1

I have this class:

public class Person {
    private String id;

    @Override
    public boolean equals(Object obj) {
        return obj instanceof Person &&
            this.id.equals(((Person) obj).id);
    }

    @Override
    public int hashCode() {
        ...
    }
}

The field id consists solely of digits. My question is, should the hashCode method look like this:

@Override
public int hashCode() {
    return id.hashCode();
}

or this:

@Override
public int hashCode() {
    return Integer.parseInt(id);
}

Provided that id <= Integer.MAX_VALUE.

Martin M J
  • 830
  • 1
  • 5
  • 12
  • 2
    First, why do you have a String if it only consists of digits? Just make it an `int` and return this value in the hashcode method. You can't have collisions as you have a single `int` value. – Alexis C. May 16 '15 at 14:35
  • @AlexisC. Do you mean that there will be no collisions because `hashCode` is only used when you store an object in a `hashed` collection and all `hashed` collections operate on uniqueness, thus ensuring that two equal integers will never be stored in the collection? – Chetan Kinger May 16 '15 at 14:41
  • Don't think about such things and read about: http://commons.apache.org/proper/commons-lang/apidocs/org/apache/commons/lang3/builder/HashCodeBuilder.html – Tomek May 16 '15 at 14:43
  • 1
    @AlexisC. ZIP codes are also only digits, but are still often represented as a String. I'm not performing any mathematical operations on `id`. – Martin M J May 16 '15 at 14:45
  • @SeanMcCauliff I have. Do you think it should be different? – Martin M J May 16 '15 at 14:59
  • @ChetanKinger A collision appears when two objects are not equals but have the same hashcode. Here the equality is defined only with `id` and, provided that this value is `<= Integer.MAX_VALUE.`, you should not have collisions if you return the int value in the hashCode method. – Alexis C. May 16 '15 at 15:13
  • @MartinMJ Depends on the country. In my country (The Netherlands) postal codes are definitely not only digits. – Mark Rotteveel May 16 '15 at 15:14
  • Personally I can't remember thinking about this too much in the past, I tend just let my IDE generate your `equals` & `hashCode` and then get on with other problems (that always exist) – Gareth Davis May 16 '15 at 15:27
  • *if you have to ask this question you should just probably leave it alone* –  May 16 '15 at 15:36

2 Answers2

2

You should leave it as the hashCode of the string.

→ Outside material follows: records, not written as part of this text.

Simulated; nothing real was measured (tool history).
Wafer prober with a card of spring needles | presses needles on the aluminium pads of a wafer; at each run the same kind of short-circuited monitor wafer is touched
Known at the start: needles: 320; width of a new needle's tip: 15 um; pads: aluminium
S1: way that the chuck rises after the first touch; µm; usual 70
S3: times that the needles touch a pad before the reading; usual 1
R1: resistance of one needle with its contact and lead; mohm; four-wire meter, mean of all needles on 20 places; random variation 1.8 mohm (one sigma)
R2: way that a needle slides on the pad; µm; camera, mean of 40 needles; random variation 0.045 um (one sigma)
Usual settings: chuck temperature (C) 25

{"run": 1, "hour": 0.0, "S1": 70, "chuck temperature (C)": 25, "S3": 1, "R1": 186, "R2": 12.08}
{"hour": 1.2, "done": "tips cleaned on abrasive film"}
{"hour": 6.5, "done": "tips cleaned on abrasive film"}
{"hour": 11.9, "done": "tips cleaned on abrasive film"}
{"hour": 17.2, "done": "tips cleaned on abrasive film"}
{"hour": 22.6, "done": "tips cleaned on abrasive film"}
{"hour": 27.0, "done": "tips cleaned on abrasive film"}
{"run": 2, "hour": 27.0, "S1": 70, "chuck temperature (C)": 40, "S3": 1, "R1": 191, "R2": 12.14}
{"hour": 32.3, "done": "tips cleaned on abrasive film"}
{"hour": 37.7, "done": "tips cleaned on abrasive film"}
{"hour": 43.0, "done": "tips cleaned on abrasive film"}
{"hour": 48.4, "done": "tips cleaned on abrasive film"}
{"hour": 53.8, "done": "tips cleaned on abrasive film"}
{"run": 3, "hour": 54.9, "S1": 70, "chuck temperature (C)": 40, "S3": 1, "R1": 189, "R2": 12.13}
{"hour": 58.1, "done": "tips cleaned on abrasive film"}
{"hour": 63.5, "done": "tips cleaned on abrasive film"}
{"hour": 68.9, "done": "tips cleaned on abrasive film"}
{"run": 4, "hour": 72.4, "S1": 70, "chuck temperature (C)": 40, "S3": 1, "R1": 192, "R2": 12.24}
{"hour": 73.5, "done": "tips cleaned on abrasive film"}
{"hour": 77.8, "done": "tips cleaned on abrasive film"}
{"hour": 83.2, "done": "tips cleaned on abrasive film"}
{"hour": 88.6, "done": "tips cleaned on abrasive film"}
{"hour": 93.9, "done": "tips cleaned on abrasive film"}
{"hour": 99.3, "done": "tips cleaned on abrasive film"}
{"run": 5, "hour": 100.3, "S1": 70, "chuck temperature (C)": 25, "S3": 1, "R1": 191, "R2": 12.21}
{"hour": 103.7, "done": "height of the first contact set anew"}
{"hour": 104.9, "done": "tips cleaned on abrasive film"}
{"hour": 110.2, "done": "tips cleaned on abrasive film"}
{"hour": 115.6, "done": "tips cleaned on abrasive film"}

This is for a couple of reasons:

  1. String.hashCode() will distribute the hash over more of the integer space better than just returning Integer.parseInt
  2. String will cache the hash code and prevent therefore you won't pay the cost of Integer.parseInt on each call to hashCode()

The key assumption I'm making here is that range of values for your id's is something like '1' - '9999999' i.e. doesn't include negative integers and probably doesn't include all integers otherwise you will not be able to add a new id.

Gareth Davis
  • 27,701
  • 12
  • 73
  • 106
  • Your point 2 can be easily solved by a private `int` field that stores the hash value of the id, if the OP really needs a String. Also since the id is <= as `Integer.MAX_VALUE`, your point 1 is not true in this case and the OP can simply return this cached int value in the hashCode method. A simple test, and you see that "1012" and "1466960" have the same hashCode (probably due to overflow). Returning the int value representing `id` is the best choice here, IMO. – Alexis C. May 16 '15 at 15:07
  • 1
    Why make it harder?... String has a pretty reasonable hash code (not great), the caching is free. But I think my main point is that 'id' is likely to be a small int (looks like it could be the primary key of a db table) hence using a hash to doesn't just return it blindly might improve it's distribution over the full range of int. – Gareth Davis May 16 '15 at 15:24
  • In fact the only thing that makes this harder is that the OP is using the wrong datatype. With an `int`, you get an easy free bijective hash function, and the caching is also free... – Alexis C. May 16 '15 at 15:34
  • there may have his reasons.. such as the value is actually 0001 etc or cos the original author was alien. Although if it's a datatype issue the value should maybe something like `PersonId` or some other strong type rather than an int – Gareth Davis May 16 '15 at 15:39
1

Delegate the hash code for all objects, including in this case. It's not worth making your code complicated to optimize for some hypothetical performance problem, and in this particular case, it would be counterproductive, since the standard implementation caches the hash code.

chrylis -cautiouslyoptimistic-
  • 75,269
  • 21
  • 115
  • 152